Tag-Guard
Since version 2.6.0
it is possible to limit the amount of tag values of metrics.
This can be useful for controlling the amount of tag values, which will be written to your time series database
(e.g. InfluxDB or Prometheus). A high amount of unique tag values for a metric will result in a high cardinality,
which in turn might lead to performance or memory issues in your time series database.
The recorded tag values for each measure of an agent will be stored inside a local JSON file. This file serves as the tag-guard-database and helps to check, if tag values exceeded their limit.
Configuring Tag-Guard
You can set the Tag-Guard configuration in inspectit.metrics.tag-guard
.
Property | Default | Description |
---|---|---|
.enabled | true | Only when the tag-guard is enabled, the tag value limits will be checked. |
.database-file | ${inspectit.env.agent-dir}/${inspectit.service-name}/tag-guard-database.json | The location of the JSON file with all recorded tag values. |
.schedule-delay | 30s | The delay for the scheduler, which will regularly compare the tag-guard-database with the configured tag value limits. |
.overflow-replacement | TAG_LIMIT_EXCEEDED | After exceeding it's configured tag value limit, every tag will use this overflow replacement as value. |
.max-values-per-tag | 1000 | The global tag value limit for every measure. |
.max-values-per-tag-by-measure | {} | A map with measure names as key and their specific tag value limit as value. |
There are three ways to define a tag value limit for measures. They are prioritized in the following order:
- Inside a metric definition for a particular measure
- Globally for specific measures via
may-values-per-tag-by-measure
- Globally for all measures via
max-values-per-tag
This means that a tag value limit inside a metric definition will overwrite all other tag value limits
for the particular metric. A configured tag value limit in max-values-per-tag-by-measure
will only overwrite the
globally set tag value limit in max-values-per-tag
for the particular measure, but not a configured tag value limit
inside the metric definition. Let's look at an example:
inspectit:
metrics:
tag-guard:
max-values-per-tag: 1000
max-values-per-tag-by-measure:
my_metric: 200
In this configuration the global tag value limit is set to 1000, which means that every measure can only record 1000 unique
tag values for each tag. However, this does not apply to the measure my_metric
, because the global tag value limit is
overwritten by max-values-per-tag-by-measure
with 200. Thus, the measure my_metric
can only record a maximum of 200 unique
tag values for each tag.
Now, let's add another configuration:
inspectit:
metrics:
definitions:
'my_metric':
tag-guard: 100
This metric definition will overwrite the tag value limit specified in max-values-per-tag-by-measure
for the measure my_metric
,
resulting in a tag value limit of 100. Every other measure still uses the globally configured tag value
limit of 1000.
Agent Health Monitoring
If the tag value for a specific agent is exceeded, the Tag-Guard scheduler will detect an overflow and change
the agent health to ERROR
.
Additionally, an agent health incident will be created, mentioning which tag-key has exceeded its tag value limit.
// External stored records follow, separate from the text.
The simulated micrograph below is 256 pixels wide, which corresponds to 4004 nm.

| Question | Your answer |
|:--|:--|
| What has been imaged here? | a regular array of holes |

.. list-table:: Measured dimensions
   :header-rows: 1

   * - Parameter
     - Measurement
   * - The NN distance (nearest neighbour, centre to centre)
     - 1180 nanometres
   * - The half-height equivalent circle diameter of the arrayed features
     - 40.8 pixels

In the Agent Status Table View of the Configuration-Server you can click on the
health state icon of a particular agent to view its last agent health incidents. You can set the amount of buffered incidents
with inspectit.self-monitoring.agent-health.incident-buffer-size
. A list of incidents could look like this:
How To Fix A Tag Value Overflow
If a tag value limit was exceeded, there are two options to resolve the agent health ERROR
.
The first option would be to increase the tag value limit. Probably the limit has been estimated too low and thus has
to be increased. After increasing the tag value limit, the tag-guard-database scheduler will resolve the ERROR
.
The second option would be to adjust your configuration or application so the tag value limit should not be exceeded anymore.
After the adjustment, you will have to "reset" the recorded tag values in the tag-guard-database to resolve the ERROR
.
One way to reset the tag-guard-database is to delete the local JSON file. However, this will delete all recorded tag values
and might not be the preferred solution.
A more preferable solution would be to only reset the tag values for a specific tag of a measure,
which has exceeded its tag value limit.
To do this, you could use the jq command-line JSON processor, which has to be installed on your system manually.
For example, you could use the following command, if you would like to delete all recorded tag values for the tag my_tag inside the measure my_metric:
- Unix:
jq '.my_metric.my_tag = []' tag-guard-database.json > temp.json && mv temp.json tag-guard-database.json
- Windows:
jq ".my_metric.my_tag = []" tag-guard-database.json > temp.json && move temp.json tag-guard-database.json
In future versions of inspectIT there might be an option to reset specific tag values directly in the Configuration-Server UI.